First off congrats on working towards starting your investing journey. Being in an expensive market such as San Fran will require you to look out of state so others in your area would agree that this approach is right. However, in terms of MTR I have not personally done it but agree that the strategy is a viable option depending on the market. In terms of the location you are looking at it is up to your due diligence and your risk tolerance to determine if it is a good market. There are tons of traveling nurses out there and if your research validates this opening in the market then yes it is a market to consider. But regardless of whether that is the case the properties you look at must make sense and cash flow not to mention have multiple exit strategies. The goal is MTR but find locations in the market that could support STR or even LTR. This lowers your risk as you have multiple ways to make sure the property is occupied and the mortgage is paid for.

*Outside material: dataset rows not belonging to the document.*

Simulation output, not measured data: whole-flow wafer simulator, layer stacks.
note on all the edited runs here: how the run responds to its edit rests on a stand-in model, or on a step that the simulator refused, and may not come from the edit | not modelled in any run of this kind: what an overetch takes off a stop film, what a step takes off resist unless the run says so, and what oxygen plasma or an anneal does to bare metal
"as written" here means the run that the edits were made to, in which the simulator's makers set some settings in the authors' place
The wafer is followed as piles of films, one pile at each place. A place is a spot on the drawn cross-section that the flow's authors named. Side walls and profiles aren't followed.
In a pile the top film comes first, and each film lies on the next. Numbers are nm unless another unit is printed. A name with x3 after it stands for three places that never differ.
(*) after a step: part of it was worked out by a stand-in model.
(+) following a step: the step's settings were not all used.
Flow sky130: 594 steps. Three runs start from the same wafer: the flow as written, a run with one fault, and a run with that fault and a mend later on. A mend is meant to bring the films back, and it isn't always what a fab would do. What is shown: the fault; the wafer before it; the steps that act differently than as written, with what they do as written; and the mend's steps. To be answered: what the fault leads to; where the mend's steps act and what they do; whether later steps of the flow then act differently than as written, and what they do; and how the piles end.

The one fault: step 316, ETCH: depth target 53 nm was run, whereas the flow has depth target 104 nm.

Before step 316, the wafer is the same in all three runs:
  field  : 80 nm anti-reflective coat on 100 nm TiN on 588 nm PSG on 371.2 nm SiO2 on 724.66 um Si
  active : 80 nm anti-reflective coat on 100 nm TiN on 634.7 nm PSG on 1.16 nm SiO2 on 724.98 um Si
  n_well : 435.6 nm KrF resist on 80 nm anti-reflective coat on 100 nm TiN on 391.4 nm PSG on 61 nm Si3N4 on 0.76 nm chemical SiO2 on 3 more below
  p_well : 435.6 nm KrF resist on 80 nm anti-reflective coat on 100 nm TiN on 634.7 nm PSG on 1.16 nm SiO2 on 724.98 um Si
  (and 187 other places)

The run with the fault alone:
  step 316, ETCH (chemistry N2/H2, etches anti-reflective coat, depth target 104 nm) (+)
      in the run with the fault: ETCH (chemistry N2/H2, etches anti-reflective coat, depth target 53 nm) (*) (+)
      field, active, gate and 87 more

In terms of support in the area this can be challenging but definitely doable. Utilizing a place like bigger pockets or LinkedIn to find other investors in that area is essential. You need to look to network and build a rapport with people from there. This is because when looking to invest out of state, especially the first time it is essential to have some boots on the ground in that area. They can recommend contractors, agents and differentiate good and bad areas. You could either take that approach or my suggestion which would be to look for a partnership for the first deal. This will lower your cut but "50% of a good deal is better than 100% of no deal (or bad deal)". I hope this helps.